Saturday, 29 October 2016

Reading list, 29 October 2016

Shelley Bernstein teases a new wearable-tech approach to interpretation at the Barnes.
“When you go to a store, they are public buildings as much as they are privately owned businesses. You walk into Topshop, you walk into Loewe, you walk into J.W., you walk into a department store — they are these open buildings, which I feel have to give back. Now, they can give you back an experience, customer service, or something you’ve never seen before so it’s educating you at the same time."
“I enjoy going into a store where I find something new, so when I go to Dover Street [Market], I go 'Wow, that fuelled me up for today.' Now I will come back and make a repeat purchase, it’s not a hard sell. We need to lure people in to make them feel part of what we’re doing.”
I continue to be interested by how Jonathan Anderson's view of designing for two fashion houses links with running museums.

The time is certainly ripe for the "rediscovery" of Carolee Schneemann.

Walsall is a town in England's West Midlands, with a central population of about 68,000 and a wider borough of about 270,000. Faced with having to find  £86m in savings by 2020, the local council is floating proposals to shutter 15 of its 16 libraries and slashing funding to the 15 year-old New Gallery, opened during the regional museum-building boom of the turn of the century. This article, interviewing local library users, shows the kind impact on quality of life these closures threaten. Working for a council myself, I fully understand how imperative - and difficult - finding savings can be, and I have such sympathy for this situation.

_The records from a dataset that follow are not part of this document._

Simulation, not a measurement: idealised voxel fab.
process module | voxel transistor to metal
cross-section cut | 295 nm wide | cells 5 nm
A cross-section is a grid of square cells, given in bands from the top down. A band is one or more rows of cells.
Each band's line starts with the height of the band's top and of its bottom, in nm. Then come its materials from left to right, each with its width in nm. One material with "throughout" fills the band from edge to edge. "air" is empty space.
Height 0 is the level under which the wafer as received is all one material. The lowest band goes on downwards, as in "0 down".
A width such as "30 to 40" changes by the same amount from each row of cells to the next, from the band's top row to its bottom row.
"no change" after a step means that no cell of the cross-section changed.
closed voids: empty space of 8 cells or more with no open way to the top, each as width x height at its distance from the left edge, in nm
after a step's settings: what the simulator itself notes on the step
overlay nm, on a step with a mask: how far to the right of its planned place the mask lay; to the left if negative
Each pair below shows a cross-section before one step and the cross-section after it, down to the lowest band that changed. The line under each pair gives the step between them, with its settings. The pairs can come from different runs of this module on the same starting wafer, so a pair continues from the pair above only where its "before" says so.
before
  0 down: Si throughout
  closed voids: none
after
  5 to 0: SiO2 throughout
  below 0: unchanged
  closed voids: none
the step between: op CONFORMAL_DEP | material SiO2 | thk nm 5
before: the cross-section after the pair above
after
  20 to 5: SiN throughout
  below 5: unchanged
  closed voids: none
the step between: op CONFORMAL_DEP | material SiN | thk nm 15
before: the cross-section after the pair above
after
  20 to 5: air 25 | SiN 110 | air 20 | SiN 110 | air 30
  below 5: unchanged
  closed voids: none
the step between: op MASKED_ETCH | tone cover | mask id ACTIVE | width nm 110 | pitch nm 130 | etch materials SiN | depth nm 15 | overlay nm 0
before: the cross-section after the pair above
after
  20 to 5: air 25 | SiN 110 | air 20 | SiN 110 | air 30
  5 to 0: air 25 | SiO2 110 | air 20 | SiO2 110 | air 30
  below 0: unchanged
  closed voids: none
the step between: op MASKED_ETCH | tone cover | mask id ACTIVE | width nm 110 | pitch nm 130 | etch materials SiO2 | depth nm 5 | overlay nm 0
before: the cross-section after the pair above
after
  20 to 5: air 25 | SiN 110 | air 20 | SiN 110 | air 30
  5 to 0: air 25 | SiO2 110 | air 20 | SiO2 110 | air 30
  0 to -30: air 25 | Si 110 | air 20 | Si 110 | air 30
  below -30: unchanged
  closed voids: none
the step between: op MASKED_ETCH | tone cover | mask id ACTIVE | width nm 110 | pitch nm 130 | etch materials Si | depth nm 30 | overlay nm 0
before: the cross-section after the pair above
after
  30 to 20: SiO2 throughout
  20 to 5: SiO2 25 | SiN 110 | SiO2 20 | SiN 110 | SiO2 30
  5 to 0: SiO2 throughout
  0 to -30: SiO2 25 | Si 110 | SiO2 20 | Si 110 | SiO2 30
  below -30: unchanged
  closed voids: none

Can a polemical, even propagandist, cartoonist be absorbed into the framework of outsider art? Jeet Heer on the death of Jack Chick, the 'Leni Riefenstahl of American Cartooning'.

Saturday, 22 October 2016

Reading list, 22 October 2016

Carolina Miranda for the Los Angeles Times on artist protests over gallery-driven gentrification in the city (a much more nuanced article than I expected from the headline). On Hyperallergic, a pendant piece by Seph Rodney on galleries moving into Harlem.

John Morrison for The Conversation, proposing an alternate narrative of the development of Scottish art, driven by Scottish identity, for the country's galleries.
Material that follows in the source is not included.